Talk:Generalized p-value

Issues[edit]

This article has a number of issues:

It does not define what a generalized p-value is, or how it differs from a regular p-value.

It should provide a concrete example of a generalized p-value.

The article (and the subject it discusses) seems to derive entirely from the work of one individual. The lack of independent interest in this topic raises questions about whether it belongs in Wikipedia.

The article does not provide a balanced view of the subject. When the sample size is small, the uncertainty in the model specification is as important, or more important, than the uncertainty in the parameter estimates (since there is not enough data to check the model specification). Thus, achieving exact p-values in this sense seems to address the wrong question.

The article seems largely geared toward promoting the methods of the XPro software package.

Skbkekas (talk) 15:43, 2 December 2009 (UTC)[reply]

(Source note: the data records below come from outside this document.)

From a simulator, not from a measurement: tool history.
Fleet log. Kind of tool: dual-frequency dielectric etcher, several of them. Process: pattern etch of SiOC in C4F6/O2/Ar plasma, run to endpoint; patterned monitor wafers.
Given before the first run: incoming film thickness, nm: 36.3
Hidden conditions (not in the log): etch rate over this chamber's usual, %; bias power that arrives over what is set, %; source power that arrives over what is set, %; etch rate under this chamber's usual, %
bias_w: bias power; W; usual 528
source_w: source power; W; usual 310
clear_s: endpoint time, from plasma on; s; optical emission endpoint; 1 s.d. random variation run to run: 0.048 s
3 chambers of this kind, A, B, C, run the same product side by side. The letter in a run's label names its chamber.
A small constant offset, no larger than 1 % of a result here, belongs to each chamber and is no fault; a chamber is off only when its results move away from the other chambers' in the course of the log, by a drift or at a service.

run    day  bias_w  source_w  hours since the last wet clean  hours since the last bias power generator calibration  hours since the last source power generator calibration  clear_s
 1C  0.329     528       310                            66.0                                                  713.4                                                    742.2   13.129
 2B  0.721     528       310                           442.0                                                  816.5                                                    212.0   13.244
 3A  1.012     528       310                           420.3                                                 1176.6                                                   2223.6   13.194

I've added a proper introductory sentence, telling the reader in the first two word that statistics is the topic, and setting the title phrase in bold. Putting the topic at the beginning justified removing the "context" tag and I've done so.

I agree with "Skbkekas"'s first two bullet points. His fourth bullet point seems to make a substantial point, maybe worth mentioning in the article.

Concerning the fifth bullet point, one could delete the software-promotion. Michael Hardy (talk) 21:53, 8 December 2009 (UTC)[reply]

My view, on having had a brief look at the publications, is that these are extremely unclear about what is going on or what the authors are trying to do, but that something important may well be going on. Has anyone done a search for otheer people citing the work?

I don't think "Skbkekas"'s is quite right. The point being made is that things like maximum likelihood lead to tests with acceptable properties in a general sense because of asymptotic behaviours, but that strictly the probabilities of the test statistic exceeding the critical points are (not only approximate but also) dependent on the unknown values of nuisance parameters. I think the point is that the authors claim to have a method for assigning a value called "'p'", and presumably that this assignment has an interpretation that makes sense in inference terms, although it would be different from the interpretation of a p-value ... and that this somehow takes care of the nuisance parameters. Melcombe (talk) 12:19, 9 December 2009 (UTC)[reply]

Concerning All Points User: sweeraha August 22, 2010

I have cleaned up the whole article.
It should be noted that unlike StatXact, XPro is a free software package.
Also note that now there are hundreds of generalized p-value papers in the literature solving problems ranging from MANOVA under unequal covariances to BLUP in Mixed Models, problems where MLE based methods are known to have very poor performance. —Preceding unsigned comment added by Sweeraha (talk • contribs) 20:01, 22 August 2010 (UTC)[reply]

There have been good improvements. But it is not clear how R can be calculated in practice since its calculation appears to depend not only on unknown parameters but also on extra random variables. Are there errors in the equation or steps missing?

The user-name Sweeraha appears similar to one of the authors of a primary source ... as a formality it would be good to either confirm this here or say otherwise ... there are rules about this but it is mainly matter of just not over-selling the topic (which looks OK at present). It would also be good fo the article to have some citations to the "hundreds of generalized p-value papers in the literature". Melcombe (talk) 09:17, 24 August 2010 (UTC)[reply]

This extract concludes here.